On Thu, Nov 18, 2010 at 9:56 AM, Jason Resch <jasonre...@gmail.com> wrote:
> Rex,
>
> Your post reminded me of the quote (of which I cannot recall the source)
> where someone asked "Who pushes who around inside the brain?", meaning is it
> the matter that causes thought to move around a certain way, or is it the
> opposite?  The looped hierarchies described by Hofstadter, if present, make
> this a difficult question to answer.  If the highest levels of thought and
> reason are required in your decision making, does it still make sense to say
> we are slaves of deterministic motions of particles or is that missing a few
> steps?

Well, I find it entirely conceivable that fundamental physical laws
acting on fundamental physical entities (particles, fields, strings,
whatever) could account for human behavior and ability.

So if human behavior and ability is what we are trying to explain,
then I see no reason to invoke thought and reason as causal forces.
And, even if you wanted to, I don't see how they could be made to
serve that role.  1Z and I discussed this in the other thread.
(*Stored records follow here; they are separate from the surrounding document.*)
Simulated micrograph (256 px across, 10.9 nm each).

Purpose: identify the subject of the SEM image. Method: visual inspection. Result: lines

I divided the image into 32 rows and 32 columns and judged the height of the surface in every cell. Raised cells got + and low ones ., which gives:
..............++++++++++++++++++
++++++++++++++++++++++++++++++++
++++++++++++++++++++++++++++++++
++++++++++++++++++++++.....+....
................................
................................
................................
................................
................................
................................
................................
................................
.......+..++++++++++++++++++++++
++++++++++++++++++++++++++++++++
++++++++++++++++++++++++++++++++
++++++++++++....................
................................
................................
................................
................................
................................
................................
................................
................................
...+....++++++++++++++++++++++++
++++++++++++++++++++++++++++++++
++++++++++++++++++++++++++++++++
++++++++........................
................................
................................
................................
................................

We don't invoke thought and reason to explain the abilities and
behavior of chess playing computers - and while human behavior and
ability is much more complex and extensive, I think it can be put in
the same general category.

The conscious experience that accompanies human behavior is another
matter entirely, but I don't think it serves any causal role either.

> I could not perfectly predict your behavior without creating a full
> simulation of your brain.  Doing so would instantiate your consciousness.
> Therefore I cannot determine what you will do without invoking your
> consciousness, thought, reason, etc.

I wouldn't necessarily agree that a full computer simulation of a
human brain would produce conscious experience.

Maybe it's true.  Maybe it's not.  I have serious doubts.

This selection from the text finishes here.